We dropped off Aunt Sarah at the airport today -- a send-off that Anika missed, as she was lightly snoring in her car seat, but one that was apparent when we returned to the empty, quiet house and realized it was ours alone again for another four days until Mando returns from Asia. He has taken to Skyping at 3 in the morning his time, fresh back from the clubs, to tell me all about how he finally understands why there are some in the far-flung parts of the world who refer to Americans as savages. Apparently their airports are so clean and high-tech they look like Apple stores, and no one wears sloppy shorts or tee-shirts or their jogging shoes to get on an airplane or pick up a few things at the store or even just meander down the sidewalks in their own neighborhood.
Also, most of the urban and urban-southern Chinese are tall and good-looking. Contrary to lots of American stereotypes out there. Just in case you wanted to know that.

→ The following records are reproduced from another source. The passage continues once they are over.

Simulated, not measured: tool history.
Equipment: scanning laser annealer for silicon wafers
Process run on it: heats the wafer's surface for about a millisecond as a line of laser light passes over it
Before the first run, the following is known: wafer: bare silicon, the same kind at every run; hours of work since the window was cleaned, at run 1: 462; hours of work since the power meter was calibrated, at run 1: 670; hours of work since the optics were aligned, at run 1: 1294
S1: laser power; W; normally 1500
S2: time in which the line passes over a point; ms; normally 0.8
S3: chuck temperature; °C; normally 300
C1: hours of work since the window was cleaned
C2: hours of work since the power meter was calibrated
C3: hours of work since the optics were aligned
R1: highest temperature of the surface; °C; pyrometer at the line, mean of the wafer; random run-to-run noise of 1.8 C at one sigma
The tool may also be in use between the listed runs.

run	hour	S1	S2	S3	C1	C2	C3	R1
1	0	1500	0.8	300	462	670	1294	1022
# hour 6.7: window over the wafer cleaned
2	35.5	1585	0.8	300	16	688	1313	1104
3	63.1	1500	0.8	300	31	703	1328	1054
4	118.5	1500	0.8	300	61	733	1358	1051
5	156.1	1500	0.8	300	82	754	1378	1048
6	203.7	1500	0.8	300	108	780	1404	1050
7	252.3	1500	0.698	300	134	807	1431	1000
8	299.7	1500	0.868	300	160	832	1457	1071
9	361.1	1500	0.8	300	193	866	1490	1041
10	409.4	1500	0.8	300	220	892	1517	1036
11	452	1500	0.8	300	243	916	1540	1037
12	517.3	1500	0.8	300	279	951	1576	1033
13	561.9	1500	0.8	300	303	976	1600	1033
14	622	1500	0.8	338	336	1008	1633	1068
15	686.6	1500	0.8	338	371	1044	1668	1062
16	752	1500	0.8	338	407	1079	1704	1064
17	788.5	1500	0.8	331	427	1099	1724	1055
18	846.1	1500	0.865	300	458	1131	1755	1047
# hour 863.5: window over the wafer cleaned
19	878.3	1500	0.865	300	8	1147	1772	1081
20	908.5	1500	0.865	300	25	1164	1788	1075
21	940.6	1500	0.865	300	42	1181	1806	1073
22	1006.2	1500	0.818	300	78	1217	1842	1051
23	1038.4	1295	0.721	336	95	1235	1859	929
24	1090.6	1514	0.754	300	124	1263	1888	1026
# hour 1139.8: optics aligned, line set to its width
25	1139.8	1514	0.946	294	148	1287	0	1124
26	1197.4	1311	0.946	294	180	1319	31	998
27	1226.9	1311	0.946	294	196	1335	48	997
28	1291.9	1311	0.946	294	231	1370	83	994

Meanwhile, back in the land of the savages, Sarah, Anika and I took a short walking tour of some of the petroglyphs that are just a stone's throw away from our house. After a very unusual rain that lasted all day and all night, the drawings were a bit difficult to make out on the wet volcanic rocks, but once the sun started burning off the clouds we were able to make out lots of the drawings, etched mostly on southern and eastern-facing rocks between 400 and 600 years ago for ceremonial and social purposes. (I swear I saw one that said "Bob was here," though, so a few may be newer than the U.S. Park Service cares to admit). Overall, tho, it's really cool to have these cultural phenoms in our backyard, and to hike through the high desert landscape on what a certain number of hundreds of thousands of years ago was covered in hot lava and longer after that with people who had a very real connection to this beautiful landscape. Today's hike was complete once we saw a jackrabbit flash by us and a beetle meander beneath us with legs so long he appeared to have his own ready-made stilts. Plus, Anika was able to take her requisite 15-minute a.m. snooze in the baby carrier and get some fresh air to boot. (Nothing smells better than the high desert after a long rain, btw. I do not miss the smells of the Potomac one bit. Crab cakes are delicious but seafood stench is for brave souls indeed.)